News & Resources

Is an employee settlement agreement bulletproof?
06 August 2015  | Tata Mokwayi
“My business recently had to pursue disciplinary action against an employee. This was a difficult decision and process but we eventually reached a settlement in terms of which the employee agreed to resign and concluded a settlement agreement to that effect. I thought the matter was put to rest but now I hear the employee is going to take us to the CCMA. Surely he cannot override our settlement agreement and do this?”

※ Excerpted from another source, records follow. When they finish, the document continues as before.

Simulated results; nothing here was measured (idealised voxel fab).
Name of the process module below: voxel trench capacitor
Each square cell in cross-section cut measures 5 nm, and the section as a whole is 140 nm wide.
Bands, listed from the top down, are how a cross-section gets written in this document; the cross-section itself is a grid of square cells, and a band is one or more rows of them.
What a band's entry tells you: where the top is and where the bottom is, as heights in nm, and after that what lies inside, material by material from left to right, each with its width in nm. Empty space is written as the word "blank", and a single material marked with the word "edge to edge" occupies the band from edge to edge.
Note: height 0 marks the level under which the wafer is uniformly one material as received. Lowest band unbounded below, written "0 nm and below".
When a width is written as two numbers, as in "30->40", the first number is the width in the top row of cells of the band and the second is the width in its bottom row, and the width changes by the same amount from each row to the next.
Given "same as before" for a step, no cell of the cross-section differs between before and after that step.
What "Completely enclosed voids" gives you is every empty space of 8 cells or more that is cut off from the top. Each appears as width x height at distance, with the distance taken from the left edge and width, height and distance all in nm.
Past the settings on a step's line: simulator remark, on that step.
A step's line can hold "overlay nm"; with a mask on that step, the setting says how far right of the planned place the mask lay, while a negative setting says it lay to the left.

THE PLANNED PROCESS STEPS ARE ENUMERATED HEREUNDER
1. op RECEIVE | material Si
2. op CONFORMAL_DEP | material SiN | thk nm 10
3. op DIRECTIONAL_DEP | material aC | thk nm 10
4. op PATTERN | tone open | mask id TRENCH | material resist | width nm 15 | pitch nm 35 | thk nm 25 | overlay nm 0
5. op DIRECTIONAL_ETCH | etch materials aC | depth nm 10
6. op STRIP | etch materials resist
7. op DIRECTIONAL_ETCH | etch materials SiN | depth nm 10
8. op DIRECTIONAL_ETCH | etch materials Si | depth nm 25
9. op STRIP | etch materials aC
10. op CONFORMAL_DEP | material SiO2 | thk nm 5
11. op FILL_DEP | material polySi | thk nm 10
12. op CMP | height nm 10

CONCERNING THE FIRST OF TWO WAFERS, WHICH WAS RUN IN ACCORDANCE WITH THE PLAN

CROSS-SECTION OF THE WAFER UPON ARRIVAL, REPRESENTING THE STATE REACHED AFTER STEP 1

A primary objective of the Labour Relations Act is to encourage parties to resolve their own labour disputes and not have to make use of formal dispute resolution mechanisms. Accordingly, should parties be able to resolve their own labour disputes by way of for example entering into a voluntary written settlement agreement either before, during or after a disciplinary hearing or retrenchment exercise, this is an acceptable method of laying a matter to rest and often helps avoid the parties having to air their dirty laundry in public. Such a settlement agreement usually determines that the matter is settled in full between the parties and that the employee cannot approach the CCMA with an unfair dismissal or unfair labour practice claim.

However, the Labour Appeal Court recently held in Builders Warehouse (Pty) Ltd v CCMA that the resolving of an unfair dismissal and/or unfair labour practice through a settlement agreement does not oust the jurisdiction of the CCMA from hearing the matter and dealing with the merits thereof. This means that a settlement agreement that is a 'full and final settlement’ and entered into willingly by an employee is not immune to review and further investigation. In the Builders Warehouse case it was held that the implementation of an agreement to accept demotion may constitute an unfair labour practice allowing the CCMA to have jurisdiction to conciliate over the matter which was finalised through a settlement agreement. The Labour Court held that the CCMA was able to consider the issue, despite any agreement, but that the presence of such an agreement would be a factor to be considered with the onus resting on the employee to prove the unfair conduct.

This means that an employee, even in a case such as yours where a settlement agreement was concluded, could still refer the matter to the CCMA, but that the onus will now be on the employee to show that the dismissal was unfair and that the settlement agreement should not apply.